On data migration projects using BD2, sometime there are some awkward DB2/JDBC errors.
It does not matter if it is DB2 on Windows, Unix or iSeries AS/400.

Part of the problem is that the error messages come in localized, on our case in Portuguese, making the debug task a lot harder since it’s almost impossible to find decent help by searching through the error messages. The other part of the problem is that the SQL error codes sometimes are unclear.
Here’s an example of a common problem that we have in data migration projects:

com.ibm.db2.jcc.b.rg: [jcc][t4][102][10040][3.50.152] Non-atomic batch failure. The batch was submitted, but at least one exception occurred
on an individual member of the batch.
Use getNextException() to retrieve the exceptions for specific batched elements.
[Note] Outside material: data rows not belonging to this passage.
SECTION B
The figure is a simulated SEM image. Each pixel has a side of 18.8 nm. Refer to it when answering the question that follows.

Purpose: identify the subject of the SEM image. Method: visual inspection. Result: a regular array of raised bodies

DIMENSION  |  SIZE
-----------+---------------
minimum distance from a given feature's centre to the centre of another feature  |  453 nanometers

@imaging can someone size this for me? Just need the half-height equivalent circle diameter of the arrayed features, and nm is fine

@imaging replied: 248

com.ibm.db2.jcc.b.pm: Error for batch element #1: The current
transaction was rolled back because of error "-289".. SQLCODE=-1476,
SQLSTATE=40506, DRIVER=3.50.152

com.ibm.db2.jcc.b.SqlException: [jcc][103][10843][3.50.152]
[...] ERRORCODE=-4225, SQLSTATE=null

Following DB2 official documentation:

  • SQLCODE=-1476 means that the current transaction was rolled back because of one of the listed errors, but none of them made much sense since none of the errors identified seem to apply.
  • SQLSTATE=40506 means that the current transaction was rolled back because of an SQL error, which is basically the same as the SQLCODE above.
  • ERRORCODE=-4225 means an error occurred when data was sent to a server or received from a server, which is totally useless.

The real useful information is hidden in the second error message, in the ‘transaction was rolled back because of error “-289”‘ message. The key here is the -289 error.
This error means “Unable to allocate new pages in table space“, and this is the real cause for such a big fuss.

In data migration projects it’s common some of the DB2 table spaces to run out of space. But with such an error message, the error itself is kind of hidden in the middle of the stack trace, all that is shown is a loose error code…
For the sake of the developers productivity, the cause of the error should be highlighted and perfectly visible and understood in order to be quickly identified and fixed.